The keys to optimal experiences and performances.

Flow is the state of being totally involved in what you are doing, whether it is sport, art, or performance. We usually typify it as a time when time passes very quickly, when you're very clear about what you're doing and where your skills rise to match the challenges.

This book adds clear goals, action and awareness merging, unambiguous feedback from the task, and a loss of self consciousness to our simplistic criteria. It also says that flow is fun for its own sake.

Professor Mihaly Csikszentmihalyi is a renowned American psychologist who has made this field his own for many decades. He would have been a bigger name had he had a shorter name, perhaps. It is pronounced "Me-high Chick-sent-me-high" (which may have some resonances for old hippies). Dr Susan Jackson is an Australian athlete, coach and academic who is regarded as a world leader in the study of flow in sports.

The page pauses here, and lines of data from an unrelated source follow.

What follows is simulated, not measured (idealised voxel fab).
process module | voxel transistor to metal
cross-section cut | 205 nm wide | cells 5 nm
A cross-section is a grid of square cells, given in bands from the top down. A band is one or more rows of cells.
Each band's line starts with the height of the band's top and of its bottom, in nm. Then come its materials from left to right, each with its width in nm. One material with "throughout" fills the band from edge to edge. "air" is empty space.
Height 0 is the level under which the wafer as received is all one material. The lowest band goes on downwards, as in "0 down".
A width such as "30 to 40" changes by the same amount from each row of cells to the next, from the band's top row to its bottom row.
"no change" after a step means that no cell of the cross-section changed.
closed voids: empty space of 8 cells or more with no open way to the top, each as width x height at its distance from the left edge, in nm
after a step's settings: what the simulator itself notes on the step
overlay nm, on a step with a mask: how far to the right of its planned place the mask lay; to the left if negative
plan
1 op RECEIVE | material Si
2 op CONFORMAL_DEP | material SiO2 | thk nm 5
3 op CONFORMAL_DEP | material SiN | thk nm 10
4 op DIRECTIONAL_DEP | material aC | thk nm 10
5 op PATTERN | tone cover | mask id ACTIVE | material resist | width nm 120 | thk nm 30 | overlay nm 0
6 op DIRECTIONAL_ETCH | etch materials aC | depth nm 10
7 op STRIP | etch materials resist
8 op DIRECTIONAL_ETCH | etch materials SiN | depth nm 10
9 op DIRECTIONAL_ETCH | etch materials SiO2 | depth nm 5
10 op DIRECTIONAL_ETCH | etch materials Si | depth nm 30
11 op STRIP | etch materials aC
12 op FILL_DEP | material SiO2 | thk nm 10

At a lecture in Sydney a couple of years ago, Prof Csikszentmihalyi warned that between 10 and 20% of people report never feeling flow. But if you have, then this book provides some clear suggestions on how to improve your performance.


Challenge leads to flow.
When Sue Jackson took up rock climbing, she had to manage her anxiety. A fall that she survived helped give some perspective on the danger, but she found that concentrating on the next appropriate challenge and focusing on it was the key. Structuring challenges so they're appropriate is also useful. And the book recommends that you turn off negative self talk.

Transcending normal awareness.
Flow could be described as a mystical process. For athletes, concentrating on their own bodies lets them forget themelves. For presenters, the equivalent may be concentrating on their audience and how it is responding. It is the focus on the process that is important. This book makes the points that you need to acept the environment as a given, and let your competitors worry about themselves.

Knowing where you're going.
Set clear, specific goals that you understand so well that they're automatic. Set realistic goals. For a beginning presenter this may be as simple as keeping the audience's attention.

Understanding feedback.
When you're in flow, feedback on your performance is immediate, clear and unambiguous. There is a danger in getting inappropriate feedback from others. Negative feedback is often far more powerful than positive feedback. Feedback should be task-oriented and positive, not outcome related or derogatory.

Focus on the present.
Actors call this 'being in the moment'. The book offers a number of suggestions about refocusing, making back up plans, and concentrating on the task at hand. It also suggests that meditation and concentration exercises may be useful.

Controlling the controllables.
Finding the right level of control is important. One figure skater describes it as 'riding on the razor'. Thorough preparation in what you can control is important. Recognizing all those factors is important. That's why presenters should always do many rehearsals, including a run through in the room they're presenting in. In any sport, or performance, there will always be things you can't control. That's what makes flow (and fun) possible.

Focus on fun.
The authors say "We play sport, we don't work sport." And actors are also called 'players', as in "the play's the thing". All perfomance should have elements of play. The book discriminates between intrinsic motivations (like enjoyment) and extrinsic motivations - the external outcomes. In our experience if you achieve the internal outcome of achieving flow as a presenter, then the audience will be impressed.

We highly recommend Flow in Sports, which is published by Human Kinetics. webpage.

Summarized by Bob Hughes.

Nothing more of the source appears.